Chinese New Year might seem like a short event here in the UK, but it’s understandably far more significant in China itself. If your business relies on Chinese companies for trading and supplies, you’ll need to be ready for some delays.

Many Chinese businesses give their staff 10 days to 3 working weeks to travel to see family across the country, and sometimes across the world. In 2015, “an estimated 80 million workers…travelled by road, train and plane back to their rural hometowns”. In the meantime, many factories and exporters close down for an extended period.

The Chinese New Year timeline:

2nd Feb – Some factories stop production completely.

9th-13th Feb – All staff will leave the factories and workplaces.

16th Feb – Chinese New Year.

6th March – Staff start to return to work, but some are still on holiday.

13th March – Large majority of staff are back at work.

28th March – Operations are nearly back to normal, but still a bit slow. 

This annual ‘holiday migration’ can cause disruptions to shipping and ordering schedules before the New Year break as well as during. Ports are busier, freights cost more, and transit times can be longer, meaning your goods could be more expensive and take longer to arrive.

Because of the increased demand and stretched resources, there could be quality issues or mix-ups with products in January. After this initial rush, nothing will leave China until the break ends in March. If you’re planning for next year, it’s worth remembering that Chinese New Year 2019 is even earlier – 5th Feb.

Remember – production is slow for weeks after

When the break is over, businesses won’t be back to normal for a while. To be on the safe side, assume it won’t be business as usual until at least late April. The supply chain needs to catch up to the pre-holiday demand.

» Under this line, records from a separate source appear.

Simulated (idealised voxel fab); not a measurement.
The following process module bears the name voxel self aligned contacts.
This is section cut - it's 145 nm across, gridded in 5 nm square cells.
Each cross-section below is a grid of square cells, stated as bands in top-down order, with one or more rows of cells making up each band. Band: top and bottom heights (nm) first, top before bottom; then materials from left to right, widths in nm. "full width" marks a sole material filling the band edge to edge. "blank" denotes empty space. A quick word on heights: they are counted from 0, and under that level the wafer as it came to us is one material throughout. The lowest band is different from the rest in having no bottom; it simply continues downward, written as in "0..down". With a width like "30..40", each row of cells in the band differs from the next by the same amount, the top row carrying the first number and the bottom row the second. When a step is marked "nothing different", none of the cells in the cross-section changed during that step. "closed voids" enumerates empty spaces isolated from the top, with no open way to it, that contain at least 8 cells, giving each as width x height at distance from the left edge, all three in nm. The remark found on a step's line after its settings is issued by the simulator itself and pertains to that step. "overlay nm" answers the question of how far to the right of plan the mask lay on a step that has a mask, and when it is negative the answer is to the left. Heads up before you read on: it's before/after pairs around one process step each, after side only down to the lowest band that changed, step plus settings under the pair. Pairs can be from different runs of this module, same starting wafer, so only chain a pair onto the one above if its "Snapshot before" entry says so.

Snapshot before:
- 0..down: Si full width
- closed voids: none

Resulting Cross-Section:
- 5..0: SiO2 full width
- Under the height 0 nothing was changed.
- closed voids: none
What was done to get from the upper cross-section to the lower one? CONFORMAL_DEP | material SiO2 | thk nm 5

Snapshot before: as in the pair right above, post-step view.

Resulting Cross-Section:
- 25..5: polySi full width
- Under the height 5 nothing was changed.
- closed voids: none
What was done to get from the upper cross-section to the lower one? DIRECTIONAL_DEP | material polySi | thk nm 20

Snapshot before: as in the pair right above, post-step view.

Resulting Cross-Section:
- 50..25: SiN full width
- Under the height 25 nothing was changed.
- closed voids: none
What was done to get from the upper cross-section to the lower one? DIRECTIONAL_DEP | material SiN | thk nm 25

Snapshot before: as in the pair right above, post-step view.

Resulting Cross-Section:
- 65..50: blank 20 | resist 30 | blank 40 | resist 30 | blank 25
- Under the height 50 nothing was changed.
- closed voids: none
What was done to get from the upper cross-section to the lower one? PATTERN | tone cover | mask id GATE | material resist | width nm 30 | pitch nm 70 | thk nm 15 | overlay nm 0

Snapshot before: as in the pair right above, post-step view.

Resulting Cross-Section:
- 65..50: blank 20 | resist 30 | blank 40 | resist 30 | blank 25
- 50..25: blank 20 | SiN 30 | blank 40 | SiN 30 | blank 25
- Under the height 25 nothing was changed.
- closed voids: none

The New Year break is also a popular time for people to switch jobs, and many use their return to work as a clean break. New staff can mean more need for training and induction periods, so your usual supplier might be less of a well-oiled machine than usual.

Use the time to focus on other forms of business development

Some of your suppliers have temporarily closed down, but there are many things you can do to develop your business in the meantime. Make the most of your current inventory, plan events and promotions, and you could even take advantage of the ‘downtime’ to make crucial renovations to your premises.